So, despite all the turmoil and delay of the year since Brexit, it is clear that, for some at least, market conditions have been relatively benign. Rick Willmott, group chief executive of £1.2bn-turnover family firm Willmott Dixon, says his company, which nearly tripled its margin in the last year, has benefited both from its position on frameworks and tighter management of risk. He says: “As a construction sector we haven’t really seen a slowdown in capital projects that we might have expected, and we’ve set a very clear strategic instruction not to bid on anything that doesn’t give us a margin.”
But for many others market conditions, particularly since the Brexit vote and the slowdown in the London housing market, are not seen as so positive. A slight cooling off in demand has meant the clear whip hand held by contractors in negotiations with clients over the last couple of years has in many cases disappeared. Andy Steele, chief executive at £342m-turnover London and South-east contractor Osborne, says: “Life carried on after the referendum, but it noticeably slowed, and took longer to get projects over the line. And some people have started to say now is the opportunity to turn the tables back on the contractors. But overall it’s in limbo – it’s neither a bear nor a bull market.”
One example of how this subtle weakening has affected contractors’ day-to-day business is in procurement. Whereas the rising construction market of the past three years saw a proliferation of two-stage tendering, with clients needing to reassure contractors a job was theirs before being able to get detailed engagement, Steele says the last few months have seen a suggestion of a return to single-stage tendering. “Suddenly single stage is a question again, which could put us in a dangerous place as an industry,” he says, citing the proliferation of below-cost bids on single-stage jobs during the recession.
Uncertainty is the big issue, politically and economically. clients are very uncertain about the future
Steve Beechey, Wates
However, Julian Daniel, managing director at construction management firm Blue Sky Building, says the reality is that it shows a market levelling out, with a resurgence, too, in construction management when appropriate. “Where in the recession most of what you got for a few years was single stage, and for the last two years all you’ve had is two-stage, now there’s a market for each – single stage tendering, two-stage tendering and construction management where it makes sense,” he says, saying the experience of rising prices in the last two years has left a lot of clients “very negative” about two-stage procurement.
It might be tempting to see this overall “levelling” in the market as a welcome respite from the soaring price rises of the last two years and the spiralling declines before that. But it shouldn’t be mistaken for stability: uncertainty about the future and potential volatility is great as it’s ever been. It’s more that big negatives risks – Brexit, labour shortages, potential interest rate rises, materials prices – seem temporarily balanced out by positive indications on infrastructure investment and underlying commercial and residential demand. Steve Beechey, group strategy director at contractor Wates, says: “Uncertainty is the big issue, politically and economically. Clients are very uncertain about the future, it’s very hard to know what’s going to happen in policy direction too. It’s making it a very difficult time for contractors.”

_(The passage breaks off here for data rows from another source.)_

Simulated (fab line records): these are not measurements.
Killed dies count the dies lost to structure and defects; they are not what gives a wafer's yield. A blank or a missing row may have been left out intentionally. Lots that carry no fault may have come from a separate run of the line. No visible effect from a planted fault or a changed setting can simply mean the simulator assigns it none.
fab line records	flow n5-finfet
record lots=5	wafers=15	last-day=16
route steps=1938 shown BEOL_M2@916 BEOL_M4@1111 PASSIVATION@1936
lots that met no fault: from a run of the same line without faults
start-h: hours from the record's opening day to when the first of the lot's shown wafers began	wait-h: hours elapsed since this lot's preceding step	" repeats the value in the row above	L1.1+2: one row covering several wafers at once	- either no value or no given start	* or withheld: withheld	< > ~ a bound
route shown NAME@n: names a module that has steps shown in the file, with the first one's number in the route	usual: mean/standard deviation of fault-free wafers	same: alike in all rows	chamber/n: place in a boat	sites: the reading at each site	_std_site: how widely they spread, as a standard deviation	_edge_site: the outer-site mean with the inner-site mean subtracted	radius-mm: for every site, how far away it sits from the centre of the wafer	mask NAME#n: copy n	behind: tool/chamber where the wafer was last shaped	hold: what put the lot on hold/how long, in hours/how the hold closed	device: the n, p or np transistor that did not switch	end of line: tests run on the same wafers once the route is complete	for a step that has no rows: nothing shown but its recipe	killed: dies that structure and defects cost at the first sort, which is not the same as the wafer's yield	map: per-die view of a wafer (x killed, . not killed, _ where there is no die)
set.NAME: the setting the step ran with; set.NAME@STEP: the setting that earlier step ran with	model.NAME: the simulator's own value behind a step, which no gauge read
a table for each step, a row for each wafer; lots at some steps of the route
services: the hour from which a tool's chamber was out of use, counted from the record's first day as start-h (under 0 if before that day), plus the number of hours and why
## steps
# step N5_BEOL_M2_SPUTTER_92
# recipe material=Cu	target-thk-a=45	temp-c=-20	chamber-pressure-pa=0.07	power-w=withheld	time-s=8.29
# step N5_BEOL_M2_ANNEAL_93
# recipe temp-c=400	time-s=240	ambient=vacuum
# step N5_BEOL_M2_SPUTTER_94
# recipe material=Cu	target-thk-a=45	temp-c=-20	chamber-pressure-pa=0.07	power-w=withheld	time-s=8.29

2016 was another year of rude financial health for the nation’s biggest housebuilders – however much the UK falls short of providing enough actual homes for its people to live in – albeit not quite reaching the highs of 2015. The top 30 biggest firms pulled in £23.4bn in housebuilding revenue, a marginal uptick on the £23.3bn the previous year, and generated £4.2bn in pre-tax profit, a margin on overall turnover of 12%, down from 14.4% in 2015. This small reduction reflects a year in which the market has cooled off in the highest value areas alongside strong demand elsewhere.
Despite the well-publicised travails of Bovis Homes – which nevertheless still reported a £154m 2016 profit – larger housebuilders are performing better than their medium-sized peers, with the top 10 builders reporting a whopping 16.5% average margin. Cenkos’ Cammack says: “They’re very strong, and massively different to the picture at the peak of the last cycle. Very few are carrying significant levels of debt, and, with the exception of Bovis, every listed builder has improved margins and returns.” Cammack says this leaves them in a good place to face three oncoming challenges: increasing labour shortages, possible increases in interest rates, and the potential reduction in government support.
Nothing exemplifies the potential risks in the current contracting market as much as £5.2bn-turnover Carillion, which earlier this month announced it was writing down £845m against underperforming contracts, of which £375m related to the UK, sparking a 70% collapse in its share price in the week of the announcement. Kevin Cammack, analyst at Cenkos, estimates its financial difficulties could see it having to halve the size of its construction business in the next two years.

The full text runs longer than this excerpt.